Publish progress report in reducing deforestation—Report

Accra, Feb. 22, GNA – Mighty Earth and EcoCare Ghana, both Non-Governmental Organisations concerned with on deforestation have recommended that the Cocoa and Forests Initiative (CFI) should publicly report on progress in reducing deforestation in Ghana and Côte d’Ivoire.

The progress report was aimed at achieving zero new deforestation for cocoa within two years.

The report, titled “Sweet Nothings: How the Chocolate Industry has Failed to Honor Promises to End Deforestation in Cocoa Supply Chains” revealed that, after the industry published action plans in 2019, Ghana lost 39,497 hectares, or 152.5 square miles, amounting to a combined area equivalent to the size of the city of Madrid, Seoul or Chicago. 

Côte d’Ivoire also lost 19,421 hectares or 74.9 square miles of forest within cocoa-growing regions.

The CFI is an active commitment of Cote d’Ivoire and Ghana and leading chocolate and cocoa companies to end deforestation and restore forest areas, through no further conversion of any forest land for cocoa production

Mr Obed Owusu-Addai, the Managing Campaigner, EcoCare Ghana, speaking at a press briefing in Accra, said the report recommended that Chocolate companies, cocoa traders, and governments must pool information about cocoa supply chains, and couple it with satellite data imagery to establish an open and transparent joint deforestation monitoring mechanism in 2022.

Such a mechanism, the report said, would provide the means for collective action to prevent forest encroachment from cocoa expansion, as well as to target initiatives aimed at improving the livelihoods of smallholder farmers in Ghana and Côte d’Ivoire.

The report urged the Government’s Forestry Commission and the Ghana Cocoa Board to ensure that the emerging Cocoa Management System, intended to trace the cocoa supply chain, was designed in a transparent manner, for stakeholders to have trust and confidence in the data that would be produced.

Authorities in the European Union, Japan, and the United States should introduce legislation that required companies to conduct thorough due diligence checks to prevent cocoa or cocoa-derived products linked to deforestation from being imported into their consumer markets.

Mr Glenn Hurowitz, the Chief Executive Officer Mighty Earth, said the report unwrapped the unsavory side of the cocoa industry and showed the urgent need to break the link between chocolate products and deforestation.

“Chocolate companies like Nestlé, Hershey’s, Mondelez and Mars need to stop making empty promises and start working together with governments in the CFI to establish an open and effective joint deforestation monitoring mechanism this year,” he said.
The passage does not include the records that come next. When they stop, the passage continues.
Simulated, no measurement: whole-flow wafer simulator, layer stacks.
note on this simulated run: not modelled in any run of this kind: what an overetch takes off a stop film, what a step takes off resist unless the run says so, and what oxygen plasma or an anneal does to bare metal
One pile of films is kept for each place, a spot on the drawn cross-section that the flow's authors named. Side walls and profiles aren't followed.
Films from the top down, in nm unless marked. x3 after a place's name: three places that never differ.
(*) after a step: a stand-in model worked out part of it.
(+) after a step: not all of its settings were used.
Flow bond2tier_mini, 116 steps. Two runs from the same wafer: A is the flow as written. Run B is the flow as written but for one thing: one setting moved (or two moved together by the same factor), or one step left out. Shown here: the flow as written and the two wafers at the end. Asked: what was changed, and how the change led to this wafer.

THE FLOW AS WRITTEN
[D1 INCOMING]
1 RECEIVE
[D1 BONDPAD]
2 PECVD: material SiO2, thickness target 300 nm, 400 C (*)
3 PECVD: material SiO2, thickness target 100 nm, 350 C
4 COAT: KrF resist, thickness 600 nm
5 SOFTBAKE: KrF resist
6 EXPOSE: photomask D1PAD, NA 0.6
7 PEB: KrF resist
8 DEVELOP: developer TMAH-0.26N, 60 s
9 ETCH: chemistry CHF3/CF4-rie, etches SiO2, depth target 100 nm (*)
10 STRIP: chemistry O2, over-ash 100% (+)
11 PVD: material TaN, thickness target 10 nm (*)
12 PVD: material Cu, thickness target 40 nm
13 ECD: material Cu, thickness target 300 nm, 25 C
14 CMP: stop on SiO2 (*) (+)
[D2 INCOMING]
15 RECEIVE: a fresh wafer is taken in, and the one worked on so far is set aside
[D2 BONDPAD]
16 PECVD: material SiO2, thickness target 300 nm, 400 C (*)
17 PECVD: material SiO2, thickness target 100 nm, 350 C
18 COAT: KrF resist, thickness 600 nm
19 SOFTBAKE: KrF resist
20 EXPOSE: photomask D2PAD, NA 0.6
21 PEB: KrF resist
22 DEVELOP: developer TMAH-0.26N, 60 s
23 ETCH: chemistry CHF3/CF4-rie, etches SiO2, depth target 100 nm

“Cocoa and chocolate companies have a duty to protect the environment or risk losing the commodity they depend on forever because the current situation is unsustainable,” he said.

Ghana and Côte d’Ivoire were estimated to have lost 80 per cent to 90 per cent of their forested area over the last few decades, in large part to make way for cocoa farms.

Among the key findings, the report showed that in Ghana, the 2020 tree cover loss countrywide was 370 per cent higher since January 2019 than it was between 2001-2010, and 150 per cent higher than the average tree cover loss between 2011-2019.

Also, four and half years after chocolate companies and governments committed the CFI to a ban on establishing any new cocoa farms, overall levels of deforestation remained near record highs.